Five Montana Farm Bureau members traveled to Washington, D.C. in early March not only to attend the American Farm Bureau Issues Advisory Committee meetings but to meet Montana’s Congressional Delegation and visit two agencies that have a strong effect on ag policy—the U.S. Trade Representative’s office (USTR) and the Department of the Interior (DOI). Members included MFBF Director of National Affairs Nicole Rolf; Tonya Liles, a cattle rancher from Terry; Megan Mattson Hedges, a grain farmer from Chester; Chuck Rein, a rancher from Big Timber; and Don Steinbeisser, Jr., a diversified farmer from Sidney.
“We received an update from Sharon Bomer Lauritsen, Assistant U.S. Trade Representative, Ag Affairs and Roger Wentzel, Deputy Assistant U.S. Trade Representative on the TransPacific Partnership and the fact that we might try to get back into those negotiations,” Hedges explained. “They have been doing a lot of work on moving American grain to Canada, and working toward ensuring grain is graded on the same level in Canada and the U.S.”
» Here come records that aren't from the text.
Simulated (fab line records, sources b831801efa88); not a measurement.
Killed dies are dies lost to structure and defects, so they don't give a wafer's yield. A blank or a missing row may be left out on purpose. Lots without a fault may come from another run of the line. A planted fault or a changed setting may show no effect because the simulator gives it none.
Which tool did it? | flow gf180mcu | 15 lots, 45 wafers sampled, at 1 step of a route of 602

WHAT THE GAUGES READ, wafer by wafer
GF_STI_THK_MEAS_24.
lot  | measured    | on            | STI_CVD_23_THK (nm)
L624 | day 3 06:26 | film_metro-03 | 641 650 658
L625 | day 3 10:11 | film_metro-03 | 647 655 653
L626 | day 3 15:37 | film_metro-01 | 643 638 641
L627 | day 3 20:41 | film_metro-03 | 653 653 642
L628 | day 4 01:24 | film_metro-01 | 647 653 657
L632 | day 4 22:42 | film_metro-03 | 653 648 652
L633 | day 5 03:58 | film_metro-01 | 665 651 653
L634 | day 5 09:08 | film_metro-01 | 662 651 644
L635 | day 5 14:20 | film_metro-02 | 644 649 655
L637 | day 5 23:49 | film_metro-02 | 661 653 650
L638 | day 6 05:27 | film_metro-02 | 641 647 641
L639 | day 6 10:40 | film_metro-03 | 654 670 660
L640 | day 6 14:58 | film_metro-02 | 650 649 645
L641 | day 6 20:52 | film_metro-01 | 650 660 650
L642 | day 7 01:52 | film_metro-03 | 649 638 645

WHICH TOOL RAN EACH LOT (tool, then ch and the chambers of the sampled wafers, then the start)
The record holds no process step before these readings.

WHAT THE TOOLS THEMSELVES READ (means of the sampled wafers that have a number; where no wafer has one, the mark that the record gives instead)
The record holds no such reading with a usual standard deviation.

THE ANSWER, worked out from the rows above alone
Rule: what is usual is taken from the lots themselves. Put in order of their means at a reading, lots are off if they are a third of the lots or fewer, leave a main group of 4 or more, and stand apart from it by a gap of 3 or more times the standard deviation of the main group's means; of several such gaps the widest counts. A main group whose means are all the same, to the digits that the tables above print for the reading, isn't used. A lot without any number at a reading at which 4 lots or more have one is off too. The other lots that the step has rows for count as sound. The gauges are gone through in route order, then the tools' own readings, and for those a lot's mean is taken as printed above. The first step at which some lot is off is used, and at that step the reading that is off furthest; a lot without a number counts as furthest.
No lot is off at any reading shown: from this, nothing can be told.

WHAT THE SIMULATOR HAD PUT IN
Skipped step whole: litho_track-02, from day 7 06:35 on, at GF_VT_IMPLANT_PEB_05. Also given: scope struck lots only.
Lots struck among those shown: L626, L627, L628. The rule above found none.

The meeting with Tim Williams at the Department of the Interior provided insight into the department’s reorganization and allowed the Farm Bureau members to voice their thoughts.
“Mr. Williams explained the reason for the reorganization at the Department of the Interior, which made sense,” said Steinbeisser. “They want to make it simple for people trying to contact Bureau of Land Management about a certain issue to easily locate the person responsible for that issue. In addition, there are some groups saying Secretary Zinke is selling off land. All he wants to do is give more decision-making to the states.”
Rein said, “We addressed our concerns about brucellosis in bison in Yellowstone Park and reiterated what a problem it is. We also talked about the release of Wilderness Study Areas which were not designed to be in limbo for so many years.”
Visits with Senator Jon Tester, Senator Steve Daines and Representative Greg Gianforte covered concerns voiced in the committee meetings; getting a workable Hours of Service and reasonable Electronic Logging Devices for agriculture; defeating the rules for air quality emissions reporting in cattle; rural development language in the farm bill; increasing broadband and internet access to rural communities; and sensible management of endangered species.
Rep. Gianforte personally gave the group a VIP Tour with an evening view of the Capitol, including the then-quiet Senate and House Chambers, which was very well received by the Montana Farm Bureau visitors.
Liles found the trip to extremely worthwhile. “It made me realize how important it is to be an advocate for what we are producing and ag in general,” the rancher said. “You don’t realize how essential it is to be involved until you get outside of your bubble and realize you can actually make a difference. It’s not that hard to explain your issues to our Congressional delegation and ask them to support it. The leadership aspect of making a trip to Washington, D.C. really opens your eyes to what truly can be done.”